These standards include LEED for Homes, Florida Green Building Coalition, and the Department of Energy’s Deep Energy Retrofit program.

In the stories, each contractor predicts how well the house will perform based on its score on the LEED (Leadership in Energy and Environmental Design) scale or its HERS (Home Energy Rating System) number.

Then it becomes a private residence and no one sees the electric bill except the owner.

Not this week.

A few days ago, I stopped by Erika Brigham’s house to interview her for a story about flood insurance. While I was there, I remembered that the house, a 1,000-square-foot Laurel Park cottage built in the 1920s, was one of the first in Florida to be rebuilt under the Deep Energy Retrofit protocols. So I had to ask about her electric bill.

“Eight dollars,” she said.

The woman pays $8 a month for electricity.

But it gets better.

“At year end, they add up what I owe them and what they owe me,” said Brigham, referring to Florida Power & Light. “Last year, it was $7 I owed. Because everything is so efficient, I have very low utility bills.”

With a small, 2.1-kilowatt array of laminated photovoltaic panels on the metal roof, Brigham generates plenty of power. If she makes more than she uses, the system sends the excess into the power grid, which FPL has to buy from her. It’s called net metering.

“I am very glad I did it,” said Brigham. “I wasn’t sure at first if I wanted to do that much, but when it became clear that I had to raise the house, and I saw how bad the termite damage was, it became a gut job. Most of the studs were replaced and all of the rafters were bad.

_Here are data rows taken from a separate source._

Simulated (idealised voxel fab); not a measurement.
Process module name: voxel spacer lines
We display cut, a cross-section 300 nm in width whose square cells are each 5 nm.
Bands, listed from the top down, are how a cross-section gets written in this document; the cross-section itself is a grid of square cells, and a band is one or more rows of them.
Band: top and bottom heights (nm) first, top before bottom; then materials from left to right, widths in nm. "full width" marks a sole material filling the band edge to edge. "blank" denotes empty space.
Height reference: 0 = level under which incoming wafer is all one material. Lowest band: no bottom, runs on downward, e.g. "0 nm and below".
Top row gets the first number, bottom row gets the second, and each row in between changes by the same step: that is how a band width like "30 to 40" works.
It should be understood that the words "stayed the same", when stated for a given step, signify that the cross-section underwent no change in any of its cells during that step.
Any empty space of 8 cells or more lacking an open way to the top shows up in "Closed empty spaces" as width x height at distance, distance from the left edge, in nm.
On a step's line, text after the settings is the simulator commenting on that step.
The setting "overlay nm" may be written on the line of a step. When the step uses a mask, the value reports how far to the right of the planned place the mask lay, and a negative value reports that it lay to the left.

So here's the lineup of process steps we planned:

“I do have hurricane tie-downs everywhere. If there is a storm, the house should do very well.”

The total cost was of her retrofit, which included raising the house above base flood elevation, was $200,000.

“A lot of it was choices I made that I did not have to do,” she said of the total cost.

“But I did want to do the right thing for the house, and I probably won’t have to do anything else except paint it.”

LETTERS

Regarding last Sunday’s feature story on College Hall, the former Charles Ringling mansion at New College, I received this letter from former NC president Mike Michalson.

“Lovely piece on the Charles Ringling mansion in today’s paper. I’ve always thought the building was under-appreciated.

“Did you ever hear about the memorial service in the Ringling’s Music Room in the late ’80s for Christianne Felsman, a generous supporter who underwrote one of the art buildings on the Caples Campus?

“As her son, Gregory — a New College alum (and our only Rhodes Scholar) — stood to eulogize his mother, the long-dormant and non-functioning organ suddenly played a loud chord all by itself. Those present tell me that the hair stood up on the back of everyone’s neck.”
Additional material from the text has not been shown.